Monitoring Data Quality
This section covers situations where we are monitoring the quality of data and fix any issues that have arisen.
Unknown entities
To keep the datasets up-to-date on the platform, we need to check “unknown entity” issues every week and assign entities.
The unknown entities issue usually occurs when an LPA updates their data on the endpoint we are retrieving and adds new records. These records will have reference values we do not have on the platform, hence when the system realises the new data has been added and the references of those new data are not on the platform, it will trigger an unknown entity issue.
The recommended steps to resolve this are as follows:
- Go to the report found here
- Download the CSV file with ‘Download Current Table’ which will download a file called
odp_issues
- Analyse the “unknown entity” issues. Look for
issue_type
withunknown entity
- If possible, for each of the issues you have identified, follow the steps in Assign entities. Keep track of the row of the issue.
- Raise a PR and merge it
- Once merged, run the issue report again and check if the previous unknown entity is resolved. Paste the row of “unknown entity” issues you have tracked in this google docs after the changes are merged on the platform.

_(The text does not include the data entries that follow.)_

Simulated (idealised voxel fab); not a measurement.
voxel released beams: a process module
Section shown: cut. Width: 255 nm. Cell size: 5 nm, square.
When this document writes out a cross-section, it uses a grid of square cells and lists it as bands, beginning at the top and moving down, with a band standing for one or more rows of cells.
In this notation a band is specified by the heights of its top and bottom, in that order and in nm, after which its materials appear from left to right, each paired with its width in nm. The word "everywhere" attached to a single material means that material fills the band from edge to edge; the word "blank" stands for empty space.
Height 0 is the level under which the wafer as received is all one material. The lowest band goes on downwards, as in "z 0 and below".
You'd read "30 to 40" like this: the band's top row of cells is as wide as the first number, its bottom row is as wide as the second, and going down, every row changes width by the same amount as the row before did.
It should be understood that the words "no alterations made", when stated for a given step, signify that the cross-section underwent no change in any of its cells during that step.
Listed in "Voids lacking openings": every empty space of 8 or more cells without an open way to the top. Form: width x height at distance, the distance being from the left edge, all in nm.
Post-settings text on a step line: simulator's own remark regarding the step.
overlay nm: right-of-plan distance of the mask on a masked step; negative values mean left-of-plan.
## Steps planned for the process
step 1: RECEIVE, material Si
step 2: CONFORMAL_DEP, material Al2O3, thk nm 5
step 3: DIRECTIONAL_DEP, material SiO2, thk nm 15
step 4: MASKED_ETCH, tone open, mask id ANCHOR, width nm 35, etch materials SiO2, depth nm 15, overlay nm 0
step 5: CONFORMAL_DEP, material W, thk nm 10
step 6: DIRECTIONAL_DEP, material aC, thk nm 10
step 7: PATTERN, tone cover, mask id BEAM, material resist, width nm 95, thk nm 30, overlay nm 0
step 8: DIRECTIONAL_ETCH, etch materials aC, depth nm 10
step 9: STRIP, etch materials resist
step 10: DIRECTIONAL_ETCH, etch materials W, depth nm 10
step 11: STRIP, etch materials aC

- Note in the sheet if you are not able to assign entities for any LPA
- Insert a new workbook with the next sprint date
Success criteria:
Ideally, the number of unknown entity errors should be zero after completing the above steps.
Check deleted entities
To keep the datasets up-to-date on the platform, we need to check entities that have been deleted from the latest resource every week. This occurs when the LPAs have deleted the entities on their endpoint but not told us. Once we have confirmed which entities have been deleted, we contact the LPAs to make sure. Once we have received confirmation, we can retire the entities.
The recommended steps to resolve this are as follows:
- Run the this report
- For each dataset, compare the
Latest resource entity count
with thePlatform entity count
. Make note of which dataset has more counts for the platform compared to the latest resource. - List those that need to be retired here. You will want the collection, endpoint, and source.
- The LPAs will need to be contacted. Once confirmed that these were deleted, follow the retire entities process
- Note in the sheet if an entitiy could not be retired
Success criteria:
The count of entities on the platform and on the latest resource should be the same. Run the report to make sure that the counts are matching.
Retire erroring endpoints
One of our quality measures is to reduce the number of endpoints erroring on our platform so we no longer collecting data from those endpoints. We can retire endpoints in a batch by running a script.
The scope of this task can either be for non-ODP datasets or for ODP datasets, so only retire those that are within scope of this.
The recommended steps to resolve this are as follows:
- Run this query which will return all endpoints which have been erroring for more than 90 days (e.g where
n_days_since_last_200 > 90
) - Select the data as CSV and copy the contents
- In VSC, create a
retire.csv
file in the root and paste the content in there - Run the command:
digital-land retire-endpoints-and-sources retire.csv
- Write down the endpoints you have retired (and note any you have been unable to retire) in the sheet
Success criteria:
No erroring endpoints listed in the query for the scope of the ticket.
Invalid Organisations
One of our monitoring tasks is patching any invalid organisation
issues that arise. This isually happens if the organisation value provided in the endpoint is wrong or missing e.g it could be a blank field or the wrong organisation name / identifier.
A list of invalid organisation issues can be optained by downloading a csv file from either the issue summary table or the overview issue table and filtering for invalid organisations
under issue-type
.
To fix this, we can make use of the patch.csv
file. More information on how this file works can be found in the pipeline/patch section in configure an endpoint.
For example, if we were given the wrong organisationURI
in a brownfield-land
dataset, we can patch it by targetting the endpoint, give the current uri in the pattern
section, and the desired uri in the value
section like so:
brownfield-land,,OrganisationURI,http://opendatacommunities.org/id/london-borough-council/hammersmith-and-,http://opendatacommunities.org/doc/london-borough-council/hammersmith-and-fulham,,,,,890c3ac73da82610fe1b7d444c8c89c92a7f368316e3c0f8d2e72f0c439b5245
To test it, follow the guidance in building a collection locally but keep the new patch entry and focus on the desired endpoint.